Washington Post Headline Writer Hypes Trucker Shortage

May 28, 2018

The headline of the Washington Post article should have us all worried, “America has a massive truck driver shortage. Here’s why few want an $80,000 job.” That sounds pretty dramatic.

The article does begin by telling us about Joyce Brenny, who runs a trucking business in Minnesota, who supposedly pays many of her drivers more than $80,000 a year. (It doesn’t indicate if she is the source for this number.) However, folks who read a few paragraphs down discover:

“A few drivers told The Washington Post that they earn $100,000, but many said their annual pay is less than $50,000 (government statistics say median pay for the industry is $42,000).”

In other words, if Ms. Brenny is actually paying her drivers $80,000 a year, she is very much an outlier. The typical driver makes barely half of this amount, which is a likely explanation for any shortage of truckers that might exist. (For a point of reference, the annual pay of a truck driver would be about half of what many CEOs earn in a day and roughly one-tenth of a what a top line politician would get for a one-hour speech to a major bank.)

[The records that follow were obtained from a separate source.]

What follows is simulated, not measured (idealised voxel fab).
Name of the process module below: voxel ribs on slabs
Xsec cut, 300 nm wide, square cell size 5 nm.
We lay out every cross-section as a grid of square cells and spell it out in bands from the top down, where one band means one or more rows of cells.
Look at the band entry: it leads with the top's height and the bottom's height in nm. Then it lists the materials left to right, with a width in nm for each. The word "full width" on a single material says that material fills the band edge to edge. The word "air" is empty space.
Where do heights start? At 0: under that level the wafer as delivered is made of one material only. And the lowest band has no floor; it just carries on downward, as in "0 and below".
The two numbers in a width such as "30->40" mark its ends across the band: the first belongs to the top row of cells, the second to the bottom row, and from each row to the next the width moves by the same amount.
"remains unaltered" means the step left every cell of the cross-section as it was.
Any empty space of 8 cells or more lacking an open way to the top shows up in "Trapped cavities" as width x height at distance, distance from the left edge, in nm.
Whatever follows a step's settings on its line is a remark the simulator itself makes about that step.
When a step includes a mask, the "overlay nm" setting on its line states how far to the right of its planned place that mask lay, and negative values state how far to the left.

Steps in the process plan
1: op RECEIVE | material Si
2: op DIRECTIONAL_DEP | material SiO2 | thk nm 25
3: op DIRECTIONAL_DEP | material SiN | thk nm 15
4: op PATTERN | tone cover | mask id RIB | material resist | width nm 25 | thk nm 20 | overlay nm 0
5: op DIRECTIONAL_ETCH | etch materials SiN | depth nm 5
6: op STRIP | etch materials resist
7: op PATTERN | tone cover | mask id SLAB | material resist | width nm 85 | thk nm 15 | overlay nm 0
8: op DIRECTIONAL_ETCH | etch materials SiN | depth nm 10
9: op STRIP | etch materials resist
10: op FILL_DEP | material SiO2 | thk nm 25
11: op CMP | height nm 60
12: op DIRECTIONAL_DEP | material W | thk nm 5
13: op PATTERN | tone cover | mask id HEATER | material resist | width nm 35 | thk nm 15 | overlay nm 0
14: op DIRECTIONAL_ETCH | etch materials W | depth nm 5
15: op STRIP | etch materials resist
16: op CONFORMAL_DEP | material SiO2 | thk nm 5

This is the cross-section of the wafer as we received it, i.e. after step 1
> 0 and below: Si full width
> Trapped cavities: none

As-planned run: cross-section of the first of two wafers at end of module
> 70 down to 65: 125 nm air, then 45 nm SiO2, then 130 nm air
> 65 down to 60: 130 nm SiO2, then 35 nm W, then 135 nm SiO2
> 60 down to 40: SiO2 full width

It also seems that folks who run trucking companies have a hard time understanding how labor markets are supposed to work. Here is the average hourly wage, adjusted for inflation, in the trucking industry:

Trucking Industry: Average Hourly Wage, Adjusted for Inflation

trucker 3

Source: Bureau of Labor Statistics.

According to the Bureau of Labor Statistics, the average hourly pay for truck drivers is actually down from its level of two years ago. While it is up by roughly 5.0 percent from its level a decade ago, it is down by more than 7.0 percent from the peaks hit in the late 1990s.

This seems like yet one more case where we have employers whining about worker shortages because they are unwilling to pay the market wage. And, it seems the Washington Post is aggressively pushing the employers’ case even if it means misrepresenting the facts.